Richard Ford’s feted Frank Bascombe trilogy is now, it seems, a tetralogy, with the release of Let Me Be Frank with You (Bloomsbury, £18.99), following The Sportswriter (1986), Independence Day (1995) and The Lay of The Land (2006). John Banville, in The Guardian (November 8th), writes:
The book comprises four longish sections, which might be considered as separate but related stories, or as the chapters of a relaxedly organised novel. Late style, in Ford, is loose-limbed, allusive, jokey in a rueful way, and mutedly elegiac. If his country is in deep trouble, Frank Bascombe too has his woes, the most engrossing though hardly the worst of which is the fact that he is getting old – the fact, indeed, that he is old. Also, he is in emotional trouble, as usual. Not big emotional trouble. In the past he suffered through bereavement, divorce, erotic entanglements of varying difficulty, and even, in one instance, a bar-room brawl; now he has reached a plateau of something like peace, though the air up here is shot through with flashes of lightning and a cold rain falls.
Ford’s authorial voice, not just in the Bascombe books but right through his work from Rock Springs to Canada, has been that of “a relaxed existentialist”, Banville writes.
He recognises the essentially contingent and slippery nature of our being here, and the necessity to manoeuvre our way through the world as best we can. [Ralph Waldo] Emerson again [a persistent influence, Banville argues], from his great essay “Experience”: “We live amid surfaces, and the true art of life is to skate well on them.” Ford’s is, of course, an essentially male view of things, and it is no coincidence that he is one of the few novelists nowadays whose work is read by men. You’ve got to be tough to survive, is Frank’s conviction, but the odd joke doesn’t hurt.
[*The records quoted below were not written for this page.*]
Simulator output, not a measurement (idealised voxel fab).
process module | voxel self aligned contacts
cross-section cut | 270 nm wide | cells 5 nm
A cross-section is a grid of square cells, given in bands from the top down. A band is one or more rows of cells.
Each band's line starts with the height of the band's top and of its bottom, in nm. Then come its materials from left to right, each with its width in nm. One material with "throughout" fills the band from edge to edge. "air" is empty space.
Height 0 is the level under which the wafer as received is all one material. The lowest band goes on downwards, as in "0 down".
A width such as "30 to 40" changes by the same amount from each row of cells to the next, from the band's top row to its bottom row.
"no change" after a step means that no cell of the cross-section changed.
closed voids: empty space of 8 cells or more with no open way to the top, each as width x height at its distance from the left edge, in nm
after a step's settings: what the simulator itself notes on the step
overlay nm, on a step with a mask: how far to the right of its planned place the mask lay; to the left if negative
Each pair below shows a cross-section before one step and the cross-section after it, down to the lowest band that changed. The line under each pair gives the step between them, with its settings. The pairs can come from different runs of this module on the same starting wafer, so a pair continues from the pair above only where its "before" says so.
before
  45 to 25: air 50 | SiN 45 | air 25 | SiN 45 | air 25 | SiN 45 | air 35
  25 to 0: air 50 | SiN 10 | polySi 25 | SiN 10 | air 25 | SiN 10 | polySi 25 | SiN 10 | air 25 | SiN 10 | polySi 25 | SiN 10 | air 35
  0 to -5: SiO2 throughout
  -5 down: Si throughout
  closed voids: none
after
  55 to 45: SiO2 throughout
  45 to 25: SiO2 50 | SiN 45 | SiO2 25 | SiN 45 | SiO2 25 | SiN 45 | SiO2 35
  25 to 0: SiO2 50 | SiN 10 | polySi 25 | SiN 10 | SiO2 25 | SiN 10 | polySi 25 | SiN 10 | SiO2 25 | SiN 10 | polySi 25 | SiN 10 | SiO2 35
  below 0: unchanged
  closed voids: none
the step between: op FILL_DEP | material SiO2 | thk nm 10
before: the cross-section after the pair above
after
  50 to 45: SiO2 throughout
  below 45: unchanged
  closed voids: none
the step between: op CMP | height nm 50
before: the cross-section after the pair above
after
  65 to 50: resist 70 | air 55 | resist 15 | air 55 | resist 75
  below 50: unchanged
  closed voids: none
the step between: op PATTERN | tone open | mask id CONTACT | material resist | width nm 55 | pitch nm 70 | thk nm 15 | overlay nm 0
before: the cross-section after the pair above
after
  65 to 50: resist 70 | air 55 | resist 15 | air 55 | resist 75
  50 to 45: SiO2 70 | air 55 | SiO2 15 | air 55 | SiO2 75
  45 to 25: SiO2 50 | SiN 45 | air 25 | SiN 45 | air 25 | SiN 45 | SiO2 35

In a long essay/interview with Kevin Stevens in the Dublin Review of Books in 2008, Richard Ford said:
I do think that one of the true generosities of novels – mine or someone else’s – is that they treat their readers to the best language their writers are capable of delivering, and also to as much of significant experience as the writer can artfully hold up to notice … Realistic novels are fundamentally life-affirming in that they argue that life is worth this much serious consideration – life that we might otherwise not notice, or might take for granted, or might miss. I’m glad when I can put large amounts of human-experience-expressed-in-language into formal play. Novels – art in general – tries to re-thread our experience, tries to make us notice and even like it more, causes us to notice consequences different from the conventional ones we rely on, tries to reconfigure the known world so as to let us see it better, see it as important … When I do that on a large scale and do it competently, I’m happy.